As we noted yesterday, the National Science Foundation does very well in President’s Obama FY 11 Budget Request. The President’s plan would provide an 8 percent increase to the agency, $552 million more than the agency’s FY 10 budget. Of that $552 million, $455 million would go to the Foundation’s research accounts (also an 8 percent increase over FY 10). And of those research accounts, no research directorate does better in the President’s plan than NSF’s home for computing research: the Computer and Information Science and Engineering Directorate. Here’s a directorate by directorate breakout (click to enlarge):
The directorate does so well in large degree because its programs match well with the agency priorities, which in turn map well with the President’s priorities. Part of the President’s National Innovation Strategy for FY 11 includes a focus on energy technologies, understanding and mitigating climate change, and promoting green jobs. Under the President’s plan, CISE would participate in two foundation-wide programs that meet this focus:
- Science, Engineering, and Education for Sustainability (SEES) – A $765.5 million program aimed at integrating NSF’s work in climate and energy science to generate the discoveries and tools needed to “inform societal actions that lead to environmental and economic sustainability.” CISE’s $29.3 million role in the program would focus on work with direct impact, like energy-intelligent computing; indirectly, with advances in computing to reduce energy consumption in other sectors (e.g., Smart Grid, Smart Home, Smart Transportation); and foundational, understanding how energy contributes to algorithmic complexity and system performance (i.e., can we develop more energy-efficient algorithms?).

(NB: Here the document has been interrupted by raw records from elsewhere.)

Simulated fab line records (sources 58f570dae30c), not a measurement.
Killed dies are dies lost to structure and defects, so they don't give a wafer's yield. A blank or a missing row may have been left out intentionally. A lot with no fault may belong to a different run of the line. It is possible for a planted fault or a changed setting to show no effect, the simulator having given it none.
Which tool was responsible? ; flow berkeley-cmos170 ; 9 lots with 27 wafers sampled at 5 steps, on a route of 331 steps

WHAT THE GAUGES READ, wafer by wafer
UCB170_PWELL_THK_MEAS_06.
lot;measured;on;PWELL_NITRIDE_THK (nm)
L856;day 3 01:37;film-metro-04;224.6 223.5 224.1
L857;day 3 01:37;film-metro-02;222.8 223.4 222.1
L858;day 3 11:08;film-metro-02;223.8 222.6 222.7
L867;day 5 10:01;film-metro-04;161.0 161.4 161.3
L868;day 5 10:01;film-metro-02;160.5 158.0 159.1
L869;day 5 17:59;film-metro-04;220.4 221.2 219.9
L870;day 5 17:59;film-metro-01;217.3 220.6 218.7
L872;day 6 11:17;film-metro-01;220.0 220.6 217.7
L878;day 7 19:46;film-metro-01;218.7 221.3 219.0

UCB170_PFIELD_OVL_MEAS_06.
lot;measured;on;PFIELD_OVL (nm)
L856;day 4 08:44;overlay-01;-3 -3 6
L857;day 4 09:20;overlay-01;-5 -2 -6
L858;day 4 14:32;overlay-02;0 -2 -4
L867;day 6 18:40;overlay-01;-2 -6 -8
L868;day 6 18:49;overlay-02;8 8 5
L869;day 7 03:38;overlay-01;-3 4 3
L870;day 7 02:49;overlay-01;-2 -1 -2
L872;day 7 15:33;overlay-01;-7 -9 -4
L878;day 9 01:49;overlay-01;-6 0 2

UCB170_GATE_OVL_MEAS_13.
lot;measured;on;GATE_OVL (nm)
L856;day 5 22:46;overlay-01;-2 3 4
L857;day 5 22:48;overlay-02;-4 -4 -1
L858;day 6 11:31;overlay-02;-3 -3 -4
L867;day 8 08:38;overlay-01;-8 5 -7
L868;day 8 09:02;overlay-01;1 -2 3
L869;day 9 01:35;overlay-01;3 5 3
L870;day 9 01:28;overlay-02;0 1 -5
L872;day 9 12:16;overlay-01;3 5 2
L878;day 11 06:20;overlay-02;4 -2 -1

- Cyberlearning for Transforming Education (CTE) – CISE’s $15 million share of this $41 million program would be used to fund research about “Anytime, Anywhere Learning,” “Personalized Learning” and understanding all four permutations of: “(Cyber) Learning about (Cyber) Learning.” A goal is to develop fundamental knowledge about learning to inform new cyber tools and techniques.
In addition to these two new areas, CISE would continue its participation in two other foundation-wide efforts. Cyber-enabled Discovery and Innovation (CDI) would receive $105.5 million in the agency’s plan, of which $50 million would be shared by CISE. CDI is the agency’s “Computational Thinking for Science and Engineering” program, and CISE AD Jeannette Wing wanted to emphasize that the guidelines for the program map well with the computing community’s strength. After all, she pointed out, proposals should demonstrate how the work does two things: advance innovative uses of computational thinking, and advance two or more disciplines.
The other foundation-wide priority with CISE participation is the Science and Engineering Beyond Moore’s Law program, a $70.2 million program aimed at figuring out where we go when current silicon technologies reach the limits of Moore’s law. CISE would contribute $15 million to the effort, funding research on new computing technologies (including quantum information science), approaches, and models.
Other highlights include a $70 million increase to the directorate’s Trusted Computing efforts, continued work with the ENG directorate on the Cyber Physical Systems program, and significant increases in the CAREER program (7.1 percent increase to $54.6 million in FY11), and a Graduate Research Fellowships program that has grown to $2.55 million in FY11. Wing strongly encouraged more GRF proposals from the computing community.
One program not fully addressed in the budget documentation is the status of the Broadening Participation in Computing (BPC) program within CISE. As part of the FY 11 budget, NSF announced a new “Comprehensive Broadening Participation of Undergraduates in STEM,” a $100.3 million effort to “realign and build on existing programs and activities” and break down “programmatic stovepipes.” It’s unclear how BPC fits into the new foundation-wide effort, if at all, and Wing would only say that it was under discussion.
The Office of Cyberinfrastructure would also see an increase in FY11 under the President’s plan. The agency requested $228 million for FY11, an increase of $13.8 million, or 6.4 percent over FY10. Overall, the agency would increase IT research and development funding throughout the agency by 7 percent next year. The agency’s total contribution to the federal Networking and Information Technology Research and Development (NITRD) program would rise to $1.17 billion in FY 11, an increase of $79.6 million from FY 10.
So, it’s generally very good news from NSF. Computing flourishes at NSF, according to Wing, because computing inherently speaks about innovation (which means jobs), and because “all the Administration’s priorities are well-addressed by our technologies.” Given the numbers, it’s hard to argue.